BookmarkSubscribeRSS Feed
🔒 This topic is solved and locked. Need further help from the community? Please sign in and ask a new question.

Hi all,

I have a dataset with three columns with this kind of information:

 

OBS DATE CLIENT_ID OLD_CLIENT_ID
1 27-Sep-16 10 6
2 27-Sep-16 7 5
3 17-Jun-16 6 4
4 10-Sep-16 9 8
5 5-Mar-16 4 2

 

Where "date" column is the date where some client has made a change in his account id, and the other columns are the respective values at that moment.

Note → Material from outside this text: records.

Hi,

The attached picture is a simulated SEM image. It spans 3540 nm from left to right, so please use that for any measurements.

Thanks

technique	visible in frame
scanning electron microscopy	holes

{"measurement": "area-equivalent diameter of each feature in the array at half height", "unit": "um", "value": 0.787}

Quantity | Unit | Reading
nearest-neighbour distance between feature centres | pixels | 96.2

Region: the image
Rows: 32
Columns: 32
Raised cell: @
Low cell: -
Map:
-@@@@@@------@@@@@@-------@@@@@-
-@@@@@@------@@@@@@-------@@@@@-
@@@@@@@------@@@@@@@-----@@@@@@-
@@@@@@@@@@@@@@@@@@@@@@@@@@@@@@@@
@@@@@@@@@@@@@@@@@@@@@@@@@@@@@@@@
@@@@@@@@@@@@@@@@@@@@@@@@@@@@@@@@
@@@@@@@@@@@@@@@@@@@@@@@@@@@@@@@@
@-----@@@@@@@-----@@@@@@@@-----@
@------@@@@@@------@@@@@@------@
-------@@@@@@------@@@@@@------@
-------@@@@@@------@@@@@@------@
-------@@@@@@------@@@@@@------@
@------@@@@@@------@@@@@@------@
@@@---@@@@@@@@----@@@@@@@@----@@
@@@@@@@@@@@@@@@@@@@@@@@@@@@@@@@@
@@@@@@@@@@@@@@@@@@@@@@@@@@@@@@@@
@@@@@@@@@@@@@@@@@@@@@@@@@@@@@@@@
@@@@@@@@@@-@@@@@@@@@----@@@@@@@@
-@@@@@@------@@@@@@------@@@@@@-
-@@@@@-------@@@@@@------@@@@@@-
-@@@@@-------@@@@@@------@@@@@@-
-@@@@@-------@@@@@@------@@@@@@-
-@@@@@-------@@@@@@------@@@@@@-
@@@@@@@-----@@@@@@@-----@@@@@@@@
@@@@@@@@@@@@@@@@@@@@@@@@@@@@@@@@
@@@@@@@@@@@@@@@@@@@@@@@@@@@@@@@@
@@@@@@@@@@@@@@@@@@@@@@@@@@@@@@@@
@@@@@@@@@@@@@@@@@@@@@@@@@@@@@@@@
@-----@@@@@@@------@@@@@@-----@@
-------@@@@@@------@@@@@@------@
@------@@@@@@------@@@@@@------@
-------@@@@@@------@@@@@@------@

As you can see in the example dataset posted, many (and unknown) number of relationships could exist in the data history. For example, the client "10" was before client "6" (obs 1) but before was client "4" and before of that was client "2".

Therefore, what I want is a final dataset with the client_id-old_client_id pair taking account of what was said before, which will be like this:

 

OBS

CLIENT_ID

OLD_CLIENT_ID
1 10 2
2 7 5
3 9 8

 

Is there a way to accomplish this without using reflexive joins? As I said, number of relationships are unknown so making reflexive joins could be worst-performing.

 

Thanks in advance!

1 ACCEPTED SOLUTION

Accepted Solutions
Ksharp
Super User
As Patrick did.
Assuming One client_id corresponding to One old_client_id.


data chain;
   infile datalines truncover;
   input date date9. client_id old_client_id;
   format date date9.;
   datalines;
27-sep=16 10 6
27-sep-16 7 5
17-jun-16 6 4
10-sep-16 9 8
05-mar-16 4 2
; 
run;
data start;
 if _n_=1 then do;
  if 0 then set chain;
  declare hash h(dataset:'chain');
  h.definekey('old_client_id');
  h.definedone();
 end;
set chain;
if h.check(key:client_id) ne 0;
keep client_id date;
run;
data want;
 if _n_=1 then do;
  if 0 then set chain;
  declare hash h(dataset:'chain');
  h.definekey('client_id');
  h.definedata('old_client_id');
  h.definedone(); 
 end;
set start;
rc=h.find();
do while(rc=0);
 rc=h.find(key:old_client_id);
end;
drop rc;
run;


View solution in original post

7 REPLIES 7
Shmuel
Garnet | Level 18

I have the feeling that some in memory methods are the right mean to solve your problem.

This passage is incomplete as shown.